Salesforce.com has passed up traditional virtualisation software for custom technology that puts up to 10,000 customers on what is essentially a single virtual machine.

The company has a total of five production data centres in the US, Japan and Singapore to support more than 100,000 customers and their 400,000 applications.
According to Salesforce’s head of infrastructure Steve Fisher, the facilities share a common architecture, built on commodity servers, storage and switches and custom software.
“We use Dell app servers, Dell servers for our databases – all x86 stuff. We use F5 load balancers, Cisco SAN switches, storage from EMC and Hitachi,” Fisher told iTnews.
“It’s your typical [hardware] stuff. It’s really our software that’s highly differentiated.”
Virtualisation products from the likes of VMWare and Microsoft typically improve IT efficiency by allowing organisations to pool physical server resources and present them as multiple isolated environments.
Fisher said Salesforce was even more efficient by treating all customer data as part of a single application server and database, while presenting customers with the “illusion” of their own environments.
“When you’re a customer, you think you’ve created your own database table, but … that never actually shows up as a table in our database. It is all done through metadata,” Fisher said.
“The only thing that’s customer-specific anywhere in our infrastructure is just records in a database.”
“What virtualisation is great for is taking the traditional, single-tenant architecture and making it more efficient,” he said.
“We’ve basically built our platform for multi-tenancy from the ground up. From the [Salesforce] operations team’s point of view, it’s really just one application.”
Fisher said Salesforce had “well under 10,000” servers across all its production data centres worldwide – “orders of magnitude” less than if it had used traditional virtualisation.
The platform allowed Salesforce to aggregate and provide for the peak demand of tens of thousands of applications, rather than having to treat the peak demand of each application separately.
“The efficiencies are kind of unbelievable. We’re running 400,000 applications, I don’t know how many millions of users ... [and] we do that in with just a few thousand servers,” he said.
“Even in a full virtualised model, every application would [require] a couple of app servers for redundancy, a couple of database servers, and then we would have to replicate that.
“So we’re talking about eight virtual machines times 400,000. That is not going to run on a few thousand servers.”
Limiting risk
Infrastructure sharing may have economic benefits, but security experts have warned that it could expose organisations to the risk of collateral damage from cyber attacks.

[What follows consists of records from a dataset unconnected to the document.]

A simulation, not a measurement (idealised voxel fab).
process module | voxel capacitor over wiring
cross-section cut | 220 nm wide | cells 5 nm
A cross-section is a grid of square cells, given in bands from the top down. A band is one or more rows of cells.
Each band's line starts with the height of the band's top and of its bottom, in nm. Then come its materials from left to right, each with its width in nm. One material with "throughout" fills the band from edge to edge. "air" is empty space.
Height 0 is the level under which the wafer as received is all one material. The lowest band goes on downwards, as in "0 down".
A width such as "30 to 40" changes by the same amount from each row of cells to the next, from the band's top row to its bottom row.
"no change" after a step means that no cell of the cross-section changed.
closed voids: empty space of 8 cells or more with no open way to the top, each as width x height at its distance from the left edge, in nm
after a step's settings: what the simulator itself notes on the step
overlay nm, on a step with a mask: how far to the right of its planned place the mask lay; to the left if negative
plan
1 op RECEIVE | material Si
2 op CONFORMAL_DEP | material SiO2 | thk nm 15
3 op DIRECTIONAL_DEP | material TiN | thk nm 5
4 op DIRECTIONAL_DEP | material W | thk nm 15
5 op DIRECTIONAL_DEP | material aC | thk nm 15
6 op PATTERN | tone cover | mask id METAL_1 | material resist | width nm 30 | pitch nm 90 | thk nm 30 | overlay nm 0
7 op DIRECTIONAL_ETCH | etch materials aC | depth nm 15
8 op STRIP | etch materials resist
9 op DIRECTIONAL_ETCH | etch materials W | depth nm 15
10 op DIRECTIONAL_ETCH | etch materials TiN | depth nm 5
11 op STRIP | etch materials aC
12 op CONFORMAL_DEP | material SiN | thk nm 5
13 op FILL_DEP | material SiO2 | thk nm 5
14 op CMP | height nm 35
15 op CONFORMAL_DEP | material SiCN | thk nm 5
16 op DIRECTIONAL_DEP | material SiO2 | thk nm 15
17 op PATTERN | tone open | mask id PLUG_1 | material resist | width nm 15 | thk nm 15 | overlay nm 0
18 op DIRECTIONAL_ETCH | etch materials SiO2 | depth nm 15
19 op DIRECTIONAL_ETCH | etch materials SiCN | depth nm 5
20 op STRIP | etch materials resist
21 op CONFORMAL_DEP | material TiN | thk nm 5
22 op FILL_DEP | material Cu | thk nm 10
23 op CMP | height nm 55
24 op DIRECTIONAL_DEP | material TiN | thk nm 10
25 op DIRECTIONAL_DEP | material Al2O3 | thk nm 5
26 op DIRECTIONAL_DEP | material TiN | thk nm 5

A single platform could also mean that any disruptions – whether due to hardware, software, or personnel – are felt service-wide.
Salesforce has attempted to limit the effect of any disruptions by splitting its capacity into “pods” of 5000 to 10,000 customers.
The company has 15 pods in North America, two in the Asia Pacific region and three in Europe, the Middle East and Africa.
“A pod is a unit of multi-tenant capacity,” Fisher explained. “Any one customer lives on an individual pod and that pod is replicated to another data centre.
“We’re big believers in multi-tenancy … but it is nice that if something catastrophic should go wrong, it would only affect customers on that one pod.”
Fisher pointed to a storage failure in its North American ‘NA2’ pod that disrupted services for seven hours in late June.
“We had an incident on NA2 which was a failure in our storage subsystem and it did exactly what you would expect. There was a disruption on NA2 but it didn’t disrupt anybody else,” he said.
“Clearly, that was not good for customers on NA2 but it was certainly good that we had that architecture as opposed to having datacentre-wide outages or service-wide outages.”